Second time around, 22 January, 1944, Beaufort 1 DW 872. The British fleet was coming east for the Pacific war. The Squadron mounted a practice torpedo attack, first light in the morning. What a sight! Silhouetted against the morning sky were Aircraft Carriers, Battleships, Cruisers, Destroyers. Probably the first time during the war the classic "A-K Line" could be assembled.

Then, engine failure. Good ditching, good dinghy. Navigator this trip was Wilf. Martin, Warrington, UK and a passenger, Bill Carrol, who came along to see the fleet and to pick up his new uniform at the tailor's in Colombo. There was a small tin on the dinghy floor so Wilf. threw it overboard in case someone stepped on it and ripped the fabric. Horrors!! Frank's cigarettes, waterproofed and lovingly packed as he said, "Never again will I be without them like the last time."

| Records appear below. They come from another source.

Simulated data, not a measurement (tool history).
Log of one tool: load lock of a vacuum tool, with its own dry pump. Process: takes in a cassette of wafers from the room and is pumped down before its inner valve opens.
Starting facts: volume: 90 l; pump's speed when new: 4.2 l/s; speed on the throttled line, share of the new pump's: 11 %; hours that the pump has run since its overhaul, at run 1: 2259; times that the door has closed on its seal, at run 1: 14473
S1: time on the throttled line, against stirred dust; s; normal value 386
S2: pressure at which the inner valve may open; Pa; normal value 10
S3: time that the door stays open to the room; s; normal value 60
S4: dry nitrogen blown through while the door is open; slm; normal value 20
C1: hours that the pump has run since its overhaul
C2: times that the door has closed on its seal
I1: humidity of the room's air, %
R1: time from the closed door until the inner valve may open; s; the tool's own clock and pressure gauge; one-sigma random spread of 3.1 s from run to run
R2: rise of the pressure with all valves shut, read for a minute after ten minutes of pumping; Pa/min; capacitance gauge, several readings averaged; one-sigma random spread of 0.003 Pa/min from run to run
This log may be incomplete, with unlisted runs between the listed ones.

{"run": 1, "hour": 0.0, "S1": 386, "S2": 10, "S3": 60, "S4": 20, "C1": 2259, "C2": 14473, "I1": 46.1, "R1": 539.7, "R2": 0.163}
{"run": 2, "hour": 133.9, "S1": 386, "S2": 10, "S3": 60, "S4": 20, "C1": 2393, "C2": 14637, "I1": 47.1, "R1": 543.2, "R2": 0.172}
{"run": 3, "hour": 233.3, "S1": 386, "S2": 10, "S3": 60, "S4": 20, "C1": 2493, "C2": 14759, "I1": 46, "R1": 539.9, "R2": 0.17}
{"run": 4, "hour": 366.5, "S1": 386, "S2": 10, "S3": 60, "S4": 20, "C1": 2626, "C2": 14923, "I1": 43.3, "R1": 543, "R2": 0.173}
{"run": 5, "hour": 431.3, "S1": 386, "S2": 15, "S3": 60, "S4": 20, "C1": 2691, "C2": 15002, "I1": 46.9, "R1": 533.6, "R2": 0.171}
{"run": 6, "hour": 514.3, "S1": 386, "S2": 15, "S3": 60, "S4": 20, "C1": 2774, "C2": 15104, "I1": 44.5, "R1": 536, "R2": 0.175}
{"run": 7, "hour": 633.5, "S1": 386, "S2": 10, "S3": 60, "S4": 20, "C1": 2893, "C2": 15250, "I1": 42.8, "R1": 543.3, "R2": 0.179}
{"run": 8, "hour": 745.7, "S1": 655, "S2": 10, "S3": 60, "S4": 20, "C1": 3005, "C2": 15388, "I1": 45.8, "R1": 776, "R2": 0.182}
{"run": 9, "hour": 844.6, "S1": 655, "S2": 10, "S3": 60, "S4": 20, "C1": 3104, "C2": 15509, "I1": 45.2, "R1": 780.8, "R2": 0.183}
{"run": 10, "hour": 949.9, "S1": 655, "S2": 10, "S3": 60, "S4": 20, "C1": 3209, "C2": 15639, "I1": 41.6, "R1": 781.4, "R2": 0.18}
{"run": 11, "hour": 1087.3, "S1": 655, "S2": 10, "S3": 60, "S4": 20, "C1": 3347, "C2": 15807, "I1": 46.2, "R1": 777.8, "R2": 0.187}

A couple of hours later an Albacore from one of the carriers spotted us. Destroyer HMS Petard (brand new) picked us up and at 42 knots we were in Colombo harbour for lunch. On arrival at the airport (Ratamalana) I was invited to the Officers' Mess. My commission had come through. Maybe we should have ditched a third time. I might have made CAS !

27th December 2013, 17:42
Hi Hugh,

No.22 Sqn
Beaufort Ia

Op: Shipping Escort, RAF Santa Cruz, Time Up 16:15 hrs

Sgt A R Hawkshaw RCAF (listed as R/96063 - Ross)
F/O H W Pawsey
Sgt H D Perry
Sgt N Brick

The crew was trying to locate the ship when the starboard engine cut and the Beaufort was ditched off Santa Cruz, India, without jettisoning fuel or depth charges. The aircraft was ditched into the sun and so was held off resulting in a very heavy ditching, buckling the port wing and preventing the dinghy being released. The crew hung onto a floating main wheel until they were picked up by a fishing boat some 24 hours later.


No.22 Sqd
Beaufort Ia

Training, RAF Vavuniya, Time Up 05:00 hrs

W/O A R Hawkshaw RCAF
P/O W E Martin
F/Sgt F D Perry
F/Sgt W Brick
F/O L C Carroll

Took off for an ALT exercise but ditched at 07:15 hrs after port engine failure at 2,000 feet 138 miles west of Galle, Ceylon. All picked up safe and well from their dinghy by HMS Patard.


28th December 2013, 13:25
Many thanks, Ross. I note there is a conflict as to the precise January 1944 date but assume for the moment that the Burma Star entry was from recollections whereas your date was ORB-based.